I am a bit lost trying to insert my data in a specific scenario from an excel sheet into 4 tables, using SSIS.
Each row of my excel sheet needs to be split into 3 tables. The identity column value then needs to be inserted into a 4th mapping table to hold the relationship. How do I achieve this efficiently using SSIS 2008?
Note in the below example, its fixed that both col4 and 5 go into 3rd table.
Here is data example
Excel
col1 col2 col3 col4 col5
a b c d 3
a x c y 5
Table1
PK col
1 a
2 a
Table2
PK col1 col2
1 b c
2 x c
Table3
PK Col
1 d
2 3
3 y
4 5
Map_table
PK Table1_ID Table2_ID Table3_ID
1 1 1 1
2 1 1 2
2 2 2 3
2 2 2 4
I am fine even if just a SQL based approach is suggested, as I do not ave any mandate to use SSIS only. Additional challenge is that in table 2, if a same data row exists, I want to use that ID in the map table, instead of inserting duplicate rows!
Multicast is the component you are looking for. This component takes an input source and DUPLICATE it as many output. You can, in that scenario, have an Excel source and duplicate the flow to insert the data into your Table1, Table2 and Table3.

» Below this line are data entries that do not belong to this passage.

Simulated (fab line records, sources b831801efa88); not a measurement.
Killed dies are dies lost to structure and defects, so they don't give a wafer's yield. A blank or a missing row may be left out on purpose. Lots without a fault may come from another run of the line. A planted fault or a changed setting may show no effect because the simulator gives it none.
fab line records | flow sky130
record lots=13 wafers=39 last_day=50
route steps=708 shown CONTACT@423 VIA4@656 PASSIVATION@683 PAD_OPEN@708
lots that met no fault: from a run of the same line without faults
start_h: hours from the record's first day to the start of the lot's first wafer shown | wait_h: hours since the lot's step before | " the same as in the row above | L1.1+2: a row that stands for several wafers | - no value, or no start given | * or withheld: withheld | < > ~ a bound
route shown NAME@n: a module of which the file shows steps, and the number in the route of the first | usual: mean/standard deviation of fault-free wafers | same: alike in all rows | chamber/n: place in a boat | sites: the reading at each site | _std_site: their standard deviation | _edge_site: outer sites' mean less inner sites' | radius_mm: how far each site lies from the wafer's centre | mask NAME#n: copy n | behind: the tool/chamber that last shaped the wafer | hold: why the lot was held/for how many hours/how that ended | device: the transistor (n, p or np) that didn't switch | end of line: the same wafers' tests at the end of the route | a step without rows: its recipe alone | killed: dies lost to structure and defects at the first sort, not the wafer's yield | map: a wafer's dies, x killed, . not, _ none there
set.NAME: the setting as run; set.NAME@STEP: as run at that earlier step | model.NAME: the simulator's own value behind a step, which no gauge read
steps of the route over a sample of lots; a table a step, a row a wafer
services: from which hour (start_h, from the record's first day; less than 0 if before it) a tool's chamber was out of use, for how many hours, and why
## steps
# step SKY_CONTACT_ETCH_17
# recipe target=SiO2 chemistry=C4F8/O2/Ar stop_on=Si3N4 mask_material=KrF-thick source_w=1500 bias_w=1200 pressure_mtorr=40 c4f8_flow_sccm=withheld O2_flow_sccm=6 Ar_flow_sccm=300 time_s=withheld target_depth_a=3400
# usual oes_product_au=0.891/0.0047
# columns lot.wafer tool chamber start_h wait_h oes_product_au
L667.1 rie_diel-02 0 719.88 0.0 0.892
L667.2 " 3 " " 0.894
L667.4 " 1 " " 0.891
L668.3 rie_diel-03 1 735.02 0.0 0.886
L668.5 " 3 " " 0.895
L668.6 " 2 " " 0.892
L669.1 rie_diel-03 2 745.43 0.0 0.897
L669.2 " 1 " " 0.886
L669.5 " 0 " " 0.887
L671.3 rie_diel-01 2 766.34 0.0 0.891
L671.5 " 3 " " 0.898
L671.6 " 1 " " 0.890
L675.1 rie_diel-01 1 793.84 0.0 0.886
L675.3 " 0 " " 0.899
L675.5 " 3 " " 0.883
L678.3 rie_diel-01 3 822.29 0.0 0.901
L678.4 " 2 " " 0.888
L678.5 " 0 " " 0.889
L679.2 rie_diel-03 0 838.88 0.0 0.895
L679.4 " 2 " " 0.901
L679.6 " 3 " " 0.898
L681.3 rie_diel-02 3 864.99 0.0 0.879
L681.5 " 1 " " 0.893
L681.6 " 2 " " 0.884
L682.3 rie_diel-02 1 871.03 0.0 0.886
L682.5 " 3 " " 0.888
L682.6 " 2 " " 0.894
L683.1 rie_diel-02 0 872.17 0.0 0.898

Now, the tricky part is getting back those identities into your Map_Table. Either you dont use IDENTITY and use some other means (like a GUID, or an incremental counter of your own that you would setup as a derived column before the multicast) or you use the ##IDENTITY to retrive the last inserted identity. Using ##IDENTITY sounds like a pain to me for your current scenario, but that's up to you. If the data is not that huge, I would go for a GUID.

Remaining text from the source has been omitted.